1. A river named after a 16th century French explorer

Stretching six miles in length and flowing northward, the Ribault River is a tributary of the Trout River. It is named in honor of Jean Ribault (1520-1565), a French naval officer and colonizer of what would eventually become known as the southeastern United States or lowcountry. An officer under Admiral Gaspard de Coligny, Ribault was over command of the French colony of Fort Carolina. He one first European to undertake a detailed exploration of the St. Johns River in the 16th century. Ribault and several of his followers were killed by the Spanish near St. Augustine in 1565.

A cannon from a shipwreck of a 16th-century French ship was found off the coast of St. Augustine in 2016. The shipwreck is thought to be Ribault’s flagship La Trinite. Image courtesy of Global Marine Exploration, Inc.

2. How Lem Turner Road received its name

During the period of Florida’s 18th century British Occupation, land around the Ribault River became home to isolated plantations that used enslaved African labor to cultivate cotton, tobacco, indigo and other crops. By the early 19th century, much of the property along the Ribault and Trout rivers had become the site of Turner Place. In 1834, Lemuel “Lem” Turner was born at the old family homestead east of Capper Road.

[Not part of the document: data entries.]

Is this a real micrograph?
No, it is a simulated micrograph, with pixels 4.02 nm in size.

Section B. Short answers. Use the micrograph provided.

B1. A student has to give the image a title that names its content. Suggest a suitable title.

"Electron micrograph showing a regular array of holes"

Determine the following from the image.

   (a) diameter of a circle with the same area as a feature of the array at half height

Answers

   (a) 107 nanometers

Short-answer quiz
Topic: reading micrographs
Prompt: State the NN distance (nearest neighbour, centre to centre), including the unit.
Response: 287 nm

The road now known as Lem Turner Road was known as “Turner Ferry Road” at the turn of the century. It included a bridge over the Trout River that was burned by the Union during the Civil War, leading Lem to start a ferry service. The ferry was known as Turner’s Ferry. In addition, Turner was active in the lumber industry, owning and operating a shingle mill in the present day Dinsmore area. Very successful at buying and selling land, Turner once owned land that eventually became the 20th century neighborhoods of Lem Turner Park, Lake Forest, Lake Forest Hills and the Highlands. Further up the Trout River, Blockhouse Creek was named after an old “block house” that used to house the Turner family plantation’s enslaved. After the 1950s opening of Gateway Mall, Lem Turner Road rapidly developed into the primary commercial thoroughfare crossing the Ribault and Trout Rivers.

3. Jacksonville’s million dollar suburb

The Riverview Town Hall in 1914. Photograph courtesy of the City of Jacksonville.

Perched on hills and bluffs between the Trout and Ribault Rivers, Riverview is one of the few neighborhoods outside of the historic urban core that was designed to be every bit as walkable and grand as Riverside/Avondale, Springfield, and San Marco. Attempting to take advantage of the area’s popularity and energy, Dr. E.H. Armstrong started the development of the Riverview neighborhood in 1911.

At the time, Armstrong envisioned Jacksonville growing to a population of 400,000 within a few short years (a feat that would not be accomplished until the 1968 city/county merger) and his Riverview becoming the area’s most valuable property. Calling it a million dollar suburb, Riverview contained three thousand residential lots on six hundred acres of hills, gridded streets and waterfront.

Despite Armstrong’s vision, investment, and marketing of Riverview, his community’s greatest years of development would not occur until after World War II when suburban growth accelerated north of Jacksonville. In 1968, 57 years after Armstrong’s plat of Riverside, it finally became a part of Jacksonville when the city consolidated with Duval County.

Waterfront residences along the northbank of the Ribault River in Riverview.

4. Florida’s first segregation era Black golf & country club

To counteract segregation, Abraham Lincoln Lewis, the president of Florida’s first Black-owned life insurance company, established the nine-hole Lincoln Golf and Country Club for African-Americans in 1926. Located on New Kings Road, just north of the Ribault River, for many years it was the social and recreational center for affluent Black Jaxsons. Hosting tournaments for Black women and southern Black colleges as early as 1930, it quickly rose to become the pride and showcase of Black golf across the south. In 1933, three-time national champion John Brooks Dendy made history with a hole-in-one at the 342-yard, par-four first hole and then three consecutive birdies. His 1-2-3-4, six-under par start was later acknowledged in Ripley’s Believe It or Not. Between 1941 and 1949, golf pro Ralph Dawkins, Sr., the first African American golfer to win a tournament in the state of Florida and grandfather of NFL Hall of Famer Brian Dawkins, served as the club’s formal golf instructor between 1941 and 1949.

A 1952 aerial of Lincoln Golf and Country Club along the banks of the Ribault River.

In 1947, the country club closed due to the death of founder Abraham Lincoln Lewis. However, it reopened later in the year as the city’s first integrated golf club by admitting new members regardless of color. One of the most famous celebrities to golf at Lincoln was heavyweight boxing champion Joe Louis, who came to Lincoln in 1949 to promote interest in sport within the African-American community. Lewis returned in 1952 with a field of 75 professional and 50 amateur shotmakers for a three-day, 72-hole affair. Lincoln Golf and Country Club’s prominence declined as a result of integration. Following its early 1960s closure, the property was developed into the mid-century Lincoln Estates and Carver Manor subdivisions that still stand today.